A chapter in an occasional series of posts documenting an autumn 2021 road trip through the Midwest.
“Plans should be ephemeral, so be prepared to move away from them.” ~ Anthony Bourdain.
Nine o’clock on a weekday morning is never a good time to get on the road in a major metropolitan area. But, instead of following my instincts and getting out of town early I decided to thumb my nose at the traffic gods, and luxuriate in the plastic, faux opulence of the motel breakfast room, indulging in free yogurt and cello wrapped muffins. Through a layer of spilled yellow crumbs and an occasional blueberry I loitered over my complimentary copy of USA Today and swilled tepid, dishwater coffee.

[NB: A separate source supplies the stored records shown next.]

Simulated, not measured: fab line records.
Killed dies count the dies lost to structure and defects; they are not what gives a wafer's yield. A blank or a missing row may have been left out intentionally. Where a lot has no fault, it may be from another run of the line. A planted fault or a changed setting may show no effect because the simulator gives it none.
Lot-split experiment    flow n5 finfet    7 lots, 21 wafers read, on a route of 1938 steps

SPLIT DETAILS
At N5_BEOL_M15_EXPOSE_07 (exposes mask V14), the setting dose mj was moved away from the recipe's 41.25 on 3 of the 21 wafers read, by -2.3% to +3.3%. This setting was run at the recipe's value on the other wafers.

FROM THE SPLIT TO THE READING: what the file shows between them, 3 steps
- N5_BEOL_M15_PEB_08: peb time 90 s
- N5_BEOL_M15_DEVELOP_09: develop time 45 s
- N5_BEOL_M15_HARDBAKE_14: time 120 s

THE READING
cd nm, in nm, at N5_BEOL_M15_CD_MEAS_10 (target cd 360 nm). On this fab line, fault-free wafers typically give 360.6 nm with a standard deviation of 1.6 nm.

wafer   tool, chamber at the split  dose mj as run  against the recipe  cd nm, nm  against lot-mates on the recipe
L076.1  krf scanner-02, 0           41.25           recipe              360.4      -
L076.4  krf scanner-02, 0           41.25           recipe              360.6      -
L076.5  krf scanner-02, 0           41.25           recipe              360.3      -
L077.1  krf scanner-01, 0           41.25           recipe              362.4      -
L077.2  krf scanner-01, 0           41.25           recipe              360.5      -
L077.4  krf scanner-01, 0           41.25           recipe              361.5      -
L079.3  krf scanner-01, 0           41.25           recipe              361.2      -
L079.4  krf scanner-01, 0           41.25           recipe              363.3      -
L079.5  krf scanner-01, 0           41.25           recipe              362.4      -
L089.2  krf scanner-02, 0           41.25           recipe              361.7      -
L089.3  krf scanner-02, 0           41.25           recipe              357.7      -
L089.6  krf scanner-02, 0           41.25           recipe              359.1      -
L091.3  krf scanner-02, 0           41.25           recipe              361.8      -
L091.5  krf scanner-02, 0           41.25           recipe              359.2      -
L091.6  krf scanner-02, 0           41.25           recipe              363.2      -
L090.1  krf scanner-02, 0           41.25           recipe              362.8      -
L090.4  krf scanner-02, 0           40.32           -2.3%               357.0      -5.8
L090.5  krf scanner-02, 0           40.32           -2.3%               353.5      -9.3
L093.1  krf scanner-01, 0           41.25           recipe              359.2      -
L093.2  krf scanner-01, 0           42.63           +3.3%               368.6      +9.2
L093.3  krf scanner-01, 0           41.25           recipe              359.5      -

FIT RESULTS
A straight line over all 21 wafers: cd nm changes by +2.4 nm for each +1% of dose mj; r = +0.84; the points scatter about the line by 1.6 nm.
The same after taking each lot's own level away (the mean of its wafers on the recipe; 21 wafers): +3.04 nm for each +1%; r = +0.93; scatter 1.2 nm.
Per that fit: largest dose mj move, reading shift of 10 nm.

To those who might call me ungrateful in my sarcasm over breakfast freebies, let’s not fool ourselves. The yogurt and muffin are not free, they’re built into the price of the room, as are the sundries you find in your room. That’s why my wife has managed to assemble the fine basketful of mini-bottles of shampoo, conditioner and skin creams and little patties of soap that adorns our bathroom counter at home.
I’d resigned myself to a long sojourn in highway purgatory and when I merged onto gridlocked Interstate 35 out of Minneapolis I was not disappointed
Google Girl warned me of traffic congestion. “No shit,” I countered. “Can’t slip anything past you, huh?”
Google Girl couldn’t come up with a response. She’s like that.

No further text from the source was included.